System Design - Item Recommender System Design
This post is about a simple item(job) recommendation system that I’ve learned and coded recently. I am trying to expand it a little and therefore record the system design based on the tiny project.
Functional requirement
- User is able to search jobs based on location and keywords;
- User is able to favorite jobs;
- User is able to get recommended jobs.
Functional design
The complex part is how should the system recommend jobs to users. There are a few recommendation algorithms that can be selected:
Content based filtering
This algorithm is based on the simple principle: if a user like one item, then he/she might also like a similar item or an item with similar properties. It is purely based on the items’ characteristic. Sometimes, Amazon or Youtube will recommend similary products or vedios to you if you search one item before. This algorithm is normally used when the system doesn’t have much information of the users and their behavior, but has enough information on the item/products. This algorithm recommends similar items to the users based on users’ favorite/purchase history.
User based filtering (collaborative filtering I)
This algorithm is based on users’ behavior: If two users like the same items/products in the past, then they might also like the same items/products in the future. Thus, if two users have common interest on some items/products, then they might like each other’s other items/products. Youtube/Amazon normally say “Viewer of this vedios/product also viewed XXX”. It is based on this approach.
Item based filtering (collaborative filetering II)
This algorithm is a mix of content based filtering and user based filtering. It uses item’s similarity, but the similarity of item is not based on the item’s characteristics but users’ rating. For example, if User A, B, C like Item 1, and User A, B also like Item 2, then item 1 and 2 might be similary, and thus recommend to User C.

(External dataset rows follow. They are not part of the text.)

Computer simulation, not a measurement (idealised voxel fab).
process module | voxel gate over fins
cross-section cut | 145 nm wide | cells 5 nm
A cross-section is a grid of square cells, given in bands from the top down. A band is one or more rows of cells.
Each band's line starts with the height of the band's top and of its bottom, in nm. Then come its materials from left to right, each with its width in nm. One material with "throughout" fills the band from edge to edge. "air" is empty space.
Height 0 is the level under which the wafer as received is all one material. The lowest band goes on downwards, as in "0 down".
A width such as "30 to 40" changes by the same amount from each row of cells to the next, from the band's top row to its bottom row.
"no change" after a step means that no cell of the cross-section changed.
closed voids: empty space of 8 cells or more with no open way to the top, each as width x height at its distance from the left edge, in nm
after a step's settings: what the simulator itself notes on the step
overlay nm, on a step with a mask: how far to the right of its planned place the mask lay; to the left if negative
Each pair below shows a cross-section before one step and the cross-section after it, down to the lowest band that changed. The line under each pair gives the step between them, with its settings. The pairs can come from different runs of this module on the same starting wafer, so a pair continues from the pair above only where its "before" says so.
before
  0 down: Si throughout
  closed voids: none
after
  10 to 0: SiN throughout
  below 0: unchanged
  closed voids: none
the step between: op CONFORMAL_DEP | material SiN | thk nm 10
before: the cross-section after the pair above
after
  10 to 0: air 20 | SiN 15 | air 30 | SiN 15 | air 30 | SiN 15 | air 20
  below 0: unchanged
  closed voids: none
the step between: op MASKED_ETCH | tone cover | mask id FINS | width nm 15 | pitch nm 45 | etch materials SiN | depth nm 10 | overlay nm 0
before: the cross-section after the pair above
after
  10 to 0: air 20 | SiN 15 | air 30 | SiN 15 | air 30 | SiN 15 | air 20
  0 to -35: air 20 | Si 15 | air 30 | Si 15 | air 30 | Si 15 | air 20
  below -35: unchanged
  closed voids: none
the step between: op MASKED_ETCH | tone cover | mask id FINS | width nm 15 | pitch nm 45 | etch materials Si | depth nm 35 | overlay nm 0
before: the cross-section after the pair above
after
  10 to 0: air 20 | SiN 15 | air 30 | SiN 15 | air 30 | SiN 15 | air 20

Since we have no user data, only job data, we choose content based filtering, which is based on the users’ favorite history. The problem is how to characterize a job to find their similarity. When people search for job, there are a few critical things that they are interested: location, title, and job description. A job could be chracteristized by a series of keywords. When a user favorite a job, the system saves the jobs and its keywords. If the user wants to get recommendation jobs, the system pulles out the users favorite history, and uses the keywords to search from job database.
Keyword extraction
A simple and yet relatively accurate approach to extract keywords is TF-IDF (Term Frequency - Inverse Document Frequency). TF is the frequency of a word in a document, IDF is the inverse of the frequency of documents that contains the word to all documents. Inuatively, if a word appears more times in a document, then it is naturally a keyword. But some words appears all the time in all of the documents, e.g., “the”, “of”, “is”, etc. To remove these common words, IDF is calcuated as a weighting factor. IDF = (number of total documents) / (number of document containing a word).
API design
To fulfill the functional requirement, the system could use a number of different algorithms
User Register && Login
POST /register
data :{
userId: xxxx
password: xxx
name: xxx
}
POST /login?userId=%s&password=%s
Search Job
POST /search?location=%s&keyword=%s
search(location, keyword)
Favorite Job
POST /history?userId=%s&itemId=%s
favorite(userId, itemId)
Unfavorite Job
DELETE /history?userId=%s&itemId=%s
unfavorite(userId, itemId)
Get Favorite Jobs
GET /history?userId=%s
getFavoriteItems(userId)
Get recommend Jobs
GET /recommendation?userId=%s
getRecommendationJob(userId)
Database design
Schemas
We need a table for User, and Job Item at least. Since we don’t have job source, we have to get jobs from third party, e.g., Github jobs, we don’t need to store the job description, but just a url is enough. We also need a table to store users favority history, and keywords for each of the job item.
user
| user_id | password | first_name | last_name | | ——- | ——– | ———- | ——— |
items
| item_id | title | location | url | | ——- | —– | ——– | — |
history
| user_id | item_id | timestamp | | ——- | —– –| ——— |
keywords
| item_id | keyword | | ——- | ——- |
Scalability, Availability
Load balancer
Since this system is relatively small, no load balancer or replica has been used.
Cache
Every time when user search jobs, get recommended jobs, the system has to acquire database or third-party job portal. In memory cache could be used to improve search speed. What could/should be cached?
- The search results from third-party job portal. This results could be put in cache for a few seconds.
- The favorite items could be cached. One way is to save them to cache, when user retrieves favorite items, and when user favorite new items, invalidate the cached favorite list.
Write through cache
Data is written into database and cache at the same time. Slow comparing the other two methods because two times writting is required.
Write around cache
Data is written to database only. Data is copied to cache after user retrieves it from database.
Write back cache
Data is written to cache only, cache is managed to copy data to database. Risk of data loss if cache crashes.
We choose to use write around method.